May 6, 2015
KALARI DARA, NEPAL – Jun Keri Darji’s husband died on a Saturday, a little more than a week ago.
He was hungry. Darji made rice, and the couple ate together.
Tired, he fell asleep on his bed.
“Noise came,” Darji says. “Everything started shaking.”
Darji shook her husband.
“Earthquake has come!” she says she told him.
He woke up.
“I jumped out of the room,” Darji says. “Everything collapsed. I saved myself, but I could not save him.”
That was April 25, the day a 7.8-magnitude earthquake destroyed huge swaths of Nepal and killed thousands of people.
Jeet Bahadur Darji was in his 70s – the family doesn’t know exactly when he was born. A tailor, he was the only breadwinner in a family of nine, including children and grandchildren, who lived together in a small hut.
He and his wife were alone in the hut when the earthquake struck.
Aftershocks shook the village repeatedly for three days. No one dared go into the house to retrieve Jeet Bahadur Dariji’s body for fear they too would be crushed. After the third day, neighbors helped the family remove his body from the rubble
“The roof had fallen on him,” says Bhoto Tamang, a villager and a member of the Tamang caste. “His head was hanging when we pulled out the body from the rubble.”
Kalari Dara is a village in the Nuwakot district of central Nepal. It sits on a hilltop at the end of a road estimated to be less than 100 kilometers (62 miles) from the epicenter of last week’s quake. It is home to about 120 families, a mix of the Damai, Bahun and Tamang castes.
Jeet Bahadur Darji, whose family belongs to the Damai caste, was the only person in Kalari Dara killed in the earthquake.
Because the Damai are an “untouchable” caste, members of other castes would not ordinarily enter their homes. In this case, however, villagers of other castes put custom aside and helped Jeet Bahadur Darji’s family recover his body.
“Although the family is Damai, we did not care,” Tamang says. “Bahuns and Tamangs came together and helped.”

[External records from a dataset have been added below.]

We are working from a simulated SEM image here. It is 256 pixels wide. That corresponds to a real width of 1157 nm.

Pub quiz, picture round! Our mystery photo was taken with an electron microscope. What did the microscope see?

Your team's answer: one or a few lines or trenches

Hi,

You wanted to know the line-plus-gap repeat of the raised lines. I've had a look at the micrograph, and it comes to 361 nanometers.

The chaos of the earthquake and its aftershocks prevented the villagers from cremating Jeet Bahadur Darji’s body according to custom, Tamang says.
“We carried the body and buried it,” he says.
Jun Keri Darji, 48, says she removed her bangle bracelets and necklace and dropped them in her husband’s grave.
“It was nice of the villagers to help us,” Jun Keri Darji says. “All I did was cry.”
According to custom, she and her family will mourn for 13 days and wear white for a year.
The Darji family also lost its house, a sewing machine – essential for Jeet Bahadur Darji’s trade – and six goats in the quake.
In its relief effort, the Belkot Village Development Committee, the local administrative body that oversees the area, gave the Darji family a plastic sheet –intended to be used as a tent – and a sack of rice.
Jun Keri Darji doesn’t know how the family will carry on.
“How are we going to eat?” she asks. “No one else in the family can do tailoring.”
Sankha Darji, the oldest son, helps around the house; he has no job. His wife and three daughters live with the extended family. The youngest son works in Malaysia; his wife and son lived in the family home, too.
“We don’t have a place to stay,” Jun Keri Darji says. “We don’t have a person to feed us. And now we have no food to eat.”
Jun Keri Darji sits on a heap of hay in a shelter her family constructed from scavenged tin sheets and cardboard. Her eyes are cast down on the bare earth. She is covered in white cloth, as is her elder son, Sankha Darji, 28, who sits beside her. They are in mourning.
She quivers every time her husband’s name is mentioned. When she talks about his death, she pauses. She draws small breaths, saying it is hard for her to acknowledge that he is gone.